The inspiration for this blog comes from Randy and Jana Hubbs of Global Summit Management. They made a great point about how gold has retained its value over the years — even thousands of years, and what this tells us about the true effect of inflation on our money.
10,000 years ago a Spartan soldier could buy a shield and a pretty nice suit of armor with an ounce of gold. Today, a businessman could buy a briefcase and tailored suit for the same amount.
Gold is a commodity which has held its value over thousands of years. Currency, on the other hand, has not. Currency is not tied to anything fixed (the way gold is), and thus, the government can just print more at their own free will.
When there is more of a product in the market, it loses value.
Inflation and Your Money
Inflation happens when the government prints more money. And, why would they want to do that? The government loves inflation because they know the future value of new dollars will be less.
For people like you and I who have done all the “right things” by saving and investing our money into traditional retirement plans and 401k’s, inflation robs us of the value of the dollars we’ve accumulated over time.
Inflation is a much discussed topic in the financial world and especially when it comes to investing. In theory, we all understand what inflation is and how it affects the value of our dollars.
But in reality, do you know the true rate of inflation? Can you say with surety that your returns are substantial enough to account for inflation and taxation?
The Hidden Tax
When we created the SAO formula we were careful with how we calculated inflation and how we describe its true measure. We even called it the “hidden tax.”

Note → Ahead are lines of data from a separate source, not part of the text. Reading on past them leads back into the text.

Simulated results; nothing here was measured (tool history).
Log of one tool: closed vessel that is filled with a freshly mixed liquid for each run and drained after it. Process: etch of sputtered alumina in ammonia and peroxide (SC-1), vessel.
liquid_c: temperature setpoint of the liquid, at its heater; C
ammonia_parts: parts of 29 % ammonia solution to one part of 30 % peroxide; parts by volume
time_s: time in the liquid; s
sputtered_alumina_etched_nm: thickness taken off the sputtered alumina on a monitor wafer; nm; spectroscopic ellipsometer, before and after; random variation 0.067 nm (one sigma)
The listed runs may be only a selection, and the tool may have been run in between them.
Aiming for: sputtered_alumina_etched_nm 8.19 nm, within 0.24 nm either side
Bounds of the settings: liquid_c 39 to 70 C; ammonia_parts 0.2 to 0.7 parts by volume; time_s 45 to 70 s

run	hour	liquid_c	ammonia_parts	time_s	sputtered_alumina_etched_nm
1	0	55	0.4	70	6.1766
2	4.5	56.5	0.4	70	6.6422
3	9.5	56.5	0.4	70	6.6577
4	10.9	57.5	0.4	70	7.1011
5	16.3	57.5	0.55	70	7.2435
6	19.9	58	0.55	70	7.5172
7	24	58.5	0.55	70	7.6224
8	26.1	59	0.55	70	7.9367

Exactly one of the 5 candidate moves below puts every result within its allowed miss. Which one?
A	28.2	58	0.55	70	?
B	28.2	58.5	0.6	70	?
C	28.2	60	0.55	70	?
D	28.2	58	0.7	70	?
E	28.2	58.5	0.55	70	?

It also affects different investments in different ways. Fixed income investments are highly susceptible to inflation, while real estate cash flows (rents and/or interest payments) rise with it, as does the intrinsic value of real estate.
To understand the true inflation rate, let me point you to an excellent resource: ShadowStats.com
Shadow Stats analyzes government economic reporting to provide “an assessment of underlying economic and financial conditions, net of financial-market and political hype.” In other words, they measure the true rate of inflation — not what the government is reporting. They look at how inflation was calculated over 20 years ago, before the official formula was changed and adapted to serve government interests and image. While the US government reports the official inflation rate at just a bit under 2%, Shadow Stats reports that it is much closer to 6%.
Let’s think. To get that 6% back on investments, you have to earn at least 10% on returns. That 10% includes the combined effect of inflation and taxation. If you have money in savings and you’re not earning at least 10%, you’re losing out to the real inflation rate.
What Does It Have to Do with Investing?
So, yes, inflation is the hidden, silent thief, but there are still smart ways to invest. As we mentioned earlier, inflation affects the kind of assets you invest in.
For example, housing and real estate generally keep up with inflation. As the value of the materials (wood, steel, pipes, etc.) to build increases over time, so does the value of the property. Even if you’re not living in a roller coaster market and are in a more stable market such as Birmingham or Kansas City, your home is normally keeping up with inflation rate.
This is just one of the many reasons to invest in real estate versus other asset classes.
I want to end this post by urging you to be diligent in seeking out returns with consideration to inflation and taxation. As always, do your homework, connect with people who know more than you, and make investment decisions that fit your goals.